Chinese Knowledge and Poetry Medieval Library
Most of the body of texts acquired by the CHi-KNOW-PO team was: 1. digitized as pictures of ancient books preserved in French libraries (and published as such); 2. transformed into full text thanks to HTR; 3. converted under XML-TEI format.
All these traditional books are written in columns and read from top to bottom and right to left.
ILLUSTRATION
To develop a model for the HTR step, a sample of XXX images of either simple or double pages was annotated on the Calfa Vision platform.
This step of the work included the annotation of page layout and the transcription of the text.
Layout analysis includes three layers of annotation: 1. Regions 2. Baselines 3. Polygons.
Regions are defined by their contours – generally a rectangle – and their type.

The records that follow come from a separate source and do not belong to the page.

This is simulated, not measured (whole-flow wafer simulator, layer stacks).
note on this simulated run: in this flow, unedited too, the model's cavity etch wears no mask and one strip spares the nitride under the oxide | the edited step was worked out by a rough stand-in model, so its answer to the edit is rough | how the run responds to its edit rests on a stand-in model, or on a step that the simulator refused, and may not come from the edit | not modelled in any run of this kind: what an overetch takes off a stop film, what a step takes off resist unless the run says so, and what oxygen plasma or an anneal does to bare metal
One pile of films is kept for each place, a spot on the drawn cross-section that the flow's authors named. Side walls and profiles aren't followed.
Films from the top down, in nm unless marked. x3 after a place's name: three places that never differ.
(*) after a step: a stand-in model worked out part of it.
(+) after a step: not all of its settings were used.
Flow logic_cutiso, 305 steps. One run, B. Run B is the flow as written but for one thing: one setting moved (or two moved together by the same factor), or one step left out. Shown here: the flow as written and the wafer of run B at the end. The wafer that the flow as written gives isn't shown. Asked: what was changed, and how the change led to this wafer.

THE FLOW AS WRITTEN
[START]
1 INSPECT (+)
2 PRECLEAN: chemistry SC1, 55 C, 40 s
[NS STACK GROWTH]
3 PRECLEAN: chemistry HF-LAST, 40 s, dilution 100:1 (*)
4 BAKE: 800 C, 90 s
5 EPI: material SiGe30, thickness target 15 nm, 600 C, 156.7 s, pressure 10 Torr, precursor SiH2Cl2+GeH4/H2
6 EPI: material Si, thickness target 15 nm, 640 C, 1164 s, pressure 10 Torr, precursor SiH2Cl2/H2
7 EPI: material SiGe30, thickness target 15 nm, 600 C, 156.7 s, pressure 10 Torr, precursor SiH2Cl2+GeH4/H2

In the CHI-KNOW-PO Corpus, we tagged the regions as either: 1. MainText (main zone where the text appears) 2. MainTextTableOfContents (when the main zone corresponds to a table of contents) 3. Marginalia (for additional handwritten comments by readers) 4. MarginaliaMetadata (liminal zone on the side of the page where titles and page number appear) 5. MarginaliaPageNumber (when libraries added an arabic number to count pages) 6. MarginaliaCaption (in case of the presence of illustrations, to identify the corresponding caption) 7. Image (for illustrations) 8. ImageSeal (for Chinese seals) 9. ImageStamp (for library stamps)
Baselines are straight lines oriented from top to bottom. They might correspond to a column. However, because commentaries are interspersed within the base text columns as double columns, one column is often divided in several baselines.
ILLUSTRATION
Baselines are also tagged by type, which may be one of the following ones: 1. Text (for main text), in a MainText region 2. Commentary (for commentaries), in a MainText region 3. Title 4. AuthorName 5. MarginaliaLine, in a Marginalia region (for handwritten commentaries by readers) 6. PageNumber
The tagging of baselines was crucial to retrieve the text in the right order (i.e. the order in which it would be read by a human reader).
Polygons were generated by the engine developed by the Calfa team and emended when needed.
Two kinds of polygons were generated: 1. polygons 2. b-boxes
2010 edition of the Hanyu da zidian 漢語大字典 dictionary identifies more than 60,000 different characters.
This very large number of glyphs represents a challenge for HTR processing.
The situation becomes even more complex due to: 1. Taboo characters: The characters that compose the name of the emperor cannot be written or carved on wood during his reign. They might be replaced by another standard character or slighlty modified. In the second case, the modified character isn’t available in unicode. 2. Writing styles: Some editions were written in a specific style (see for instance the guange ti for the Siku quanshu edition). Despite being styles, the modified characters may be available as different glyphs in the unicode set, but not all characters are. 3. Variants and simplified glyphs: A similar situation appears with variants and orthographic simplications, since come characters have different expressions in unicode. 4. Absence of standard version: However, no “standard version” is uninanimously defined. 5. Absence of some characters in unicode set: And finally, some rarely seen characters do not have any representative in the unicode set.
The number of glyphs we might encounter is hence far superior to the 60,000 indexed in the reference dictionary mentioned above, while some of the are impossible to write down in unicode.
Because of this situation and because the aim is to run text mining scripts on the corpus to find echoes within it (meaning that one character needs to be read as one unique character whatever its graphic expression is), it has been decided to standardize characters during the annotation phase.
To decide which version of a character stands as the standard version, we rely on the Dictionary of variants compiled at the Academia Sinica: https://dict.variants.moe.edu.tw/variants/rbt/home.do (last accessed July 25th 2024).